Published in conjunction with

The Enterprise Engagement
Alliance Networking Expo
Enterprise Engagement Alliance

15 minutes with...Kevin Sheridan, CEO, HR Solutions, Inc.

HR Solutions Inc. is a Chicago-based human capital management consulting firm that has been involved in employee measurement for the past 20 years or so. “And during that time we’ve watched employee measurement transform from a focus on employee attitudes and satisfaction to a much more meaningful focus on employee engagement,” says Kevin Sheridan, the company’s CEO.

The breakthrough for his industry came, Sheridan says, with the publication of First, Break All the Rules, by Marcus Buckingham and Curt Coffman of the Gallup organization. “After that, we stopped asking questions of employees like, ‘Are you satisfied with the parking?’ and ‘Are you satisfied with the food service?’” Sheridan says, “and we began asking questions that would help us to focus on what we began to call the return on engagement, or ROE.”

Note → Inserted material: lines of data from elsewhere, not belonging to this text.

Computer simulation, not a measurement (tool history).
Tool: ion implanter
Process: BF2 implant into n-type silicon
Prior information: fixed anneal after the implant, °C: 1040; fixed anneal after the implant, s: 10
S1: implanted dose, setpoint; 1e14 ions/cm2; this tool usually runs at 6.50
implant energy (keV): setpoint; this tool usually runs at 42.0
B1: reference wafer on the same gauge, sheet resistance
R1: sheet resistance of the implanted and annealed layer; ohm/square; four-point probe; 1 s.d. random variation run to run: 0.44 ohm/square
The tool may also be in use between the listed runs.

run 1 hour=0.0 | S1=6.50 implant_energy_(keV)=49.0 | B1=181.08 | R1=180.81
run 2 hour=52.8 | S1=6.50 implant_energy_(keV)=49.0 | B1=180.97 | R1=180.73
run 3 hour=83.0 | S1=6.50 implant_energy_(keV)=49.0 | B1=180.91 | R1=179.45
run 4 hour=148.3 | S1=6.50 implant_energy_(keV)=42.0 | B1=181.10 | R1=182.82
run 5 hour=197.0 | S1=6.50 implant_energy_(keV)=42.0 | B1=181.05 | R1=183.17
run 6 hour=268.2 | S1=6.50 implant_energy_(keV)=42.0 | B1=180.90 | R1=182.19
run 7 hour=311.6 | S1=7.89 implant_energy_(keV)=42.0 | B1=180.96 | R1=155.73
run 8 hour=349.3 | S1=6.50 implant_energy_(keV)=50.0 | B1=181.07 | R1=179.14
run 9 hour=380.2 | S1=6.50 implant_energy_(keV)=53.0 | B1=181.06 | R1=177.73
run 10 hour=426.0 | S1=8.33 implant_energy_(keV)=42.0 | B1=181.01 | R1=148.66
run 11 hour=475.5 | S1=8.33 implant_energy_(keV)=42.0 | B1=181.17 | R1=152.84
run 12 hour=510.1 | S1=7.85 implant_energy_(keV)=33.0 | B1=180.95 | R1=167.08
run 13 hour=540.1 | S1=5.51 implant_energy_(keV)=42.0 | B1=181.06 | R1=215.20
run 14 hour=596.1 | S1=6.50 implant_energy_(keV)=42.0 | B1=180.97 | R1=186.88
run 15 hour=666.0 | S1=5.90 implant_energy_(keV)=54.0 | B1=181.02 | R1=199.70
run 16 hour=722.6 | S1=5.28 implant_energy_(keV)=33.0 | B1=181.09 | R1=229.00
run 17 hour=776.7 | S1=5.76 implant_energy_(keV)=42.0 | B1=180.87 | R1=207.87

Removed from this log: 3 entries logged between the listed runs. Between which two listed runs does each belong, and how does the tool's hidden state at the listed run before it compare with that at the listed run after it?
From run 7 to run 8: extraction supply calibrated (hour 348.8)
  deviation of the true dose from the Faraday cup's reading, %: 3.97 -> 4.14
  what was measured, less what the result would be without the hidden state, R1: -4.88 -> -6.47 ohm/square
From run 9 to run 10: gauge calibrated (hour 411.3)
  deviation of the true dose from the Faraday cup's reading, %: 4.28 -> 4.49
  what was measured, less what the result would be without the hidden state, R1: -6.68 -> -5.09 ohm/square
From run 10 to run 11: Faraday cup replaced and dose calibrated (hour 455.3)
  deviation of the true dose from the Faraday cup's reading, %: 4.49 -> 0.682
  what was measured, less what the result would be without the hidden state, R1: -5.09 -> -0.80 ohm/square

“Beginning with that, we marked our instruments not only to measure some of the same topics as in the Gallup Q12 survey, which was introduced in that book, but with a number of key differentiators related to improving employee retention as well,” Sheridan says. Essentially, HR Solutions and the rest of the industry left that style of employee satisfaction measurement behind.

Not Just Management

A second breakthrough for Sheridan’s company came when it realized that the responsibility for building employee engagement doesn’t rest solely on the shoulders of management – employees can also be held accountable for their own level of engagement.

“We were the first vendor to question the model that the responsibility for employee engagement fell squarely on the shoulders of management,” Sheridan says. “We had all of these companies measuring for engagement and then going back to the companies to train the managers to take it seriously and to hold them accountable to build action plans – and never once did anyone question the model. No one said, ‘Well, why aren’t we letting the employee be a co-owner of these engagement efforts?’”

As a result, Sheridan’s company looked more closely at many of the questions in its employee engagement survey and realized that they’re actionable by both the manager and the employee. According to Sheridan, the truth is that most employees want to be involved in boosting their own engagement levels. “When we offer client employees the chance to take what we call our PEER report to determine their own level of engagement,” he says, “more than 60% of employees take us up on the offer.”

And Sheridan adds it hasn’t been too hard to convince clients that employees can play a part in being accountable for their own engagement levels – “It’s truly an epiphany of sorts for them,” he notes.

Recognition's Role

That being said, the manager still bears the larger role and responsibility for improving engagement and retention in any organization, and recognition plays a big part in that. “People aren’t being recognized and thanked enough,” Sheridan says. “Most organizations are simply not employing enough recognition strategies, or they make the assumption that their values in terms of recognition mirror the values of all of their employees – which is not likely.”

Another way to keep engagement on the rise in your organization, Sheridan says, is to measure it regularly. “You can’t sustain engagement without knowing that you are sustaining engagement,” he says, “so measuring engagement levels at least every 18 months is critical.”

He stresses that organizations need to make engagement part of an ongoing dialog with employees. “Make sure your managers are regularly checking in with employees on what’s keeping them engaged and what’s getting in the way of higher engagement,” Sheridan says. “For instance, we talk about our engagement survey results and action steps we can take at every departmental meeting. And some of our managers even build reminders into their Outlook calendars. That might seem somewhat obsessive, but it works.”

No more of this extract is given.